At A Glance: The price of an AV receiver is relative to the watts and room size. If your room size is small (216X144), you need fewer power watts to fill the room. That’s why cheap is better and for the medium you need mi-range and for a large room, you need expensive.
Keep reading because I am providing you the facts that will back this statement and no difficult jargon will be used like ohms or current under load. You will know exactly what you need at the end of this article. Stay for the final verdict, you will get exact room dimensions with a few more points.
But first, let me clear this up. What is cheap, what is mid-range, and what is expensive? Under $500 is cheap and under $1500 is mid-range and under $3000-$6000 is expensive. But don’t worry, the expensive ones are used for the Dolby Atmos with a 7.2 setup on the ground and a total of 11.2 channels. Don’t be confused, everything will be clear once you finish the guide. In a few cases, you will need to accompany it in a large room with an amp.
Aspects that decide which sounds better. Let’s discuss
It depends on the Room Size and the speakers’ wattage
The room size and speakers’ wattage is relative. That’s why I will talk about this aspect in one heading. Here are two aspects to this point. Read this heading to completely understand this point.
#1 The one aspect is that you want to fill your room with sound. Here you will need a mediocre speakers’ system that will have the power of at least 570 RMS watts in a 5.1 system. This many watts can fill your room size. And That’s why you need a cheap receiver. Here in this case the cheap one is better for you and the expensive one is just a luxury. Don’t fall for the watts number the manufacturers provide to you in the product description of cheap AV receivers. Hunt for the RMS watt. I have shown how to hunt for the RMS watt in this guide. Is an amplifier necessary for home theater?
#2 Another aspect is that you need hi-fi speakers at the front of the surround sound or want 7.1 instead of 5.1. Here you can then proceed to the mid-range receiver. Because here now your goal is to have hi-fi sound and not only fill the room.

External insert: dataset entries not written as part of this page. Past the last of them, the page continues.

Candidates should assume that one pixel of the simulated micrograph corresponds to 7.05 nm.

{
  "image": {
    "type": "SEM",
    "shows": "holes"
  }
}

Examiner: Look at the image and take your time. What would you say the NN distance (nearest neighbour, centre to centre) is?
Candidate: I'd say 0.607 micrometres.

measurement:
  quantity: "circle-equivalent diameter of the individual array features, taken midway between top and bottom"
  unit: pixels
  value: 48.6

Here, if you want to fill the room with just 7.2 channels of sound. This amount of channels is enough to fill the room with sound. Because they have almost 650 Watts of RMS power. Here the mid-range receiver of $1000 is better for you, but if you Dolby Atmos with it then the price will be $1500.
If your room is larger then you will need an expensive receiver here. But still, there are two prices for you. If you want a hi-fi 7.1 speakers system then an under $3000 receiver is good for you, but if you want Dolby Atmos with it then under $6000 is good. The reason I said under $3000 is that a hi-fi 960 RMS watts speakers system can fill up a large room. But if you want a 9.2 ground speakers system with Dolby Atmos then you should consider an under $6000 receiver.
This will be better if you use an amp for the front speakers and connect all other channels to a receiver. Or just go with separates and ditch the AV receiver for the large room because I recommend separates for large rooms. But I am bound by this article’s title to just talk about AV receivers.
Read about the cheap Vs expensive soundbars. which is better? I have compared them for all room sizes along with the channels you will need.
It depends on the acoustic nature of the room
If your home theater has poor acoustic nature, and it is not treated better then you will need powerful speakers to fill up the room and for powerful speakers, you will need an expensive receiver.
If your home theater acoustics are treated the best, then you will need less powerful speakers and a cheaper AV receiver.
It depends on the audio/video format you will use
If you want to listen to Dolby Digital surround sound technology then the price of the receiver will be cheaper but if you want object-based audio such as Dolby Atmos, DTS:X, or Euro 3D then the receiver will be more expensive.
It depends on the features that you want
The 4K HDR, Bluetooth, and ARC technology come with almost every cheap receiver nowadays. But if you want 8K HDR, eARC, and second/third zone audio then you should go for the expensive receivers.
The more features you want, the higher the price gets.
Final Verdict: Which is better?
|Needed Wattage (7.1 Layout only)
|Which is better?
|525 Watts RMS
|A cheap receiver is better
|650 Watts RMS
|A Mid-range receiver is better
|940 Watts RMS
|An expensive Receiver
These table values are valid for just 7.1 because I tested a lot of the system of the other guide. For this guide, I just tested the Object-based audio and added the results. The same test with object-based audio will take more time and energy. But if you want 13.2 channels of audio in the large room with 9.2 on-ground speakers layout and 4 Dolby Atmos channels then you should upgrade to a separate preamp and power amp.
If you want me to test values for 9.2 channels with 4 additional Atmos channels then post a comment here. I will carry out the test.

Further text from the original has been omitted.